Rodger Penzabene allegedly wrote this song from a place of discovering that his wife had been unfaithful. He was overcome with the pain and killed himself with a gun.

When talking about infidelity discovery, I hear and read about fears regarding pushing the cheater to suicide. However, little effort is made to realize how faithful spouses are close to killing themselves as well.

Despair is real for faithful spouses.

I know the thought of killing myself entered my mind during some of my darkest moments.

Suicide is NOT the answer, though!

Such means the cheater wins. And it means hurting the people who actually love you deeply. Trust me, those people DO exist.

As much pain or how hopeless life seems right now, I assure you the acute pain will pass and opportunities will come. This is something I can say from my own experience. It happened for me and can for you, too.

As outsiders, I write this post to help you understand how devastating discovering an unfaithful spouse is for the faithful partner. 

The secular world might make adultery look “hip.” Christians might minimize adultery as just one sin (“We’re all sinners, after all“).

But I assure you that being cheated upon is world up-ending for the faithful partner…

Being cheated on is so traumatic that suicide looks like an appealing exit from the pain and mess such infidelity makes of the faithful spouse’s future.

This is part of the reason I am so adamant that adultery NEEDS TO BE TAKEN SERIOUSLY!

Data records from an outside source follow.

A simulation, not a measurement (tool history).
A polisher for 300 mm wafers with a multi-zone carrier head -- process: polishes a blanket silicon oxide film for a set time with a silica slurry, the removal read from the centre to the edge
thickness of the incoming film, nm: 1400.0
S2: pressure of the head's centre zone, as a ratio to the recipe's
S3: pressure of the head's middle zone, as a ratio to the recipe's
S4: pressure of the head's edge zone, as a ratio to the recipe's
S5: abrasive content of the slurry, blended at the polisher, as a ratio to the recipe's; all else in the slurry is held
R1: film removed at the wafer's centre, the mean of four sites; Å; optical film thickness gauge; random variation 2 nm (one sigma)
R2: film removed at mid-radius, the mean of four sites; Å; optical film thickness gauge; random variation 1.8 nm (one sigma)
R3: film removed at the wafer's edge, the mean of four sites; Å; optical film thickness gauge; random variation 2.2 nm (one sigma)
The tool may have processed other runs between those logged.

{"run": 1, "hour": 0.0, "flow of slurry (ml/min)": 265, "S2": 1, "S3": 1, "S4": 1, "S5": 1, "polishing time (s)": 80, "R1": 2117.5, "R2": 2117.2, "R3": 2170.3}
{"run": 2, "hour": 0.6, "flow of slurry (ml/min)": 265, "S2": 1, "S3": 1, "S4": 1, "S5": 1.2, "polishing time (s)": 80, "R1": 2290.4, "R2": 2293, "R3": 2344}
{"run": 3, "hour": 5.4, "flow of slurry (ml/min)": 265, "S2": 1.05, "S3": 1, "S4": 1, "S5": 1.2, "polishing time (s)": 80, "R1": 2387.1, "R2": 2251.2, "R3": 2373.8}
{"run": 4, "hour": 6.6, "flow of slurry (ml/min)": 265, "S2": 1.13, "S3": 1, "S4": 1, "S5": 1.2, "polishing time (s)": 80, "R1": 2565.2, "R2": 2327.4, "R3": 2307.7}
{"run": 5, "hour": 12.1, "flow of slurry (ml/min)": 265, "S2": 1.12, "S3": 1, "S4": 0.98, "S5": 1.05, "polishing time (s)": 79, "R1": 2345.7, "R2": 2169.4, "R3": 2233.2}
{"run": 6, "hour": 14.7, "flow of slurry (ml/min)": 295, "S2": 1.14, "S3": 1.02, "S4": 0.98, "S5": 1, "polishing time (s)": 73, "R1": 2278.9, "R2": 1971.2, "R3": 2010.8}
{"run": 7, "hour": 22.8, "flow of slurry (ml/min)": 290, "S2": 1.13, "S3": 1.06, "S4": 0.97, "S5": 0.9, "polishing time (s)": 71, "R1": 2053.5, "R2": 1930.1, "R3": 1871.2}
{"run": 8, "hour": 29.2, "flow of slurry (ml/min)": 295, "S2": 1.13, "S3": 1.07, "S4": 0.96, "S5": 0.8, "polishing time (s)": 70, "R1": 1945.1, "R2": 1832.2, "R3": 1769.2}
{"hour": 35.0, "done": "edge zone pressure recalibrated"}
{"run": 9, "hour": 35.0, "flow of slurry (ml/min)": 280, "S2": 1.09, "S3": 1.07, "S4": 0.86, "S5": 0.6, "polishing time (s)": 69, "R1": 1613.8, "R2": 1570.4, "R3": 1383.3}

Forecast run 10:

Faithful spouses need to know God’s people will rally around them and support them as people who understand adultery as utterly devastating.

The victims of such horrific sin deserve this compassion far more than the perpetrators. Yet for some backwards reason, we seem to extend compassion to the later on this matter while ignoring the former.

This needs to stop. We need to expand our compassion to adultery victims and recognize how tenuous their hold on life might be!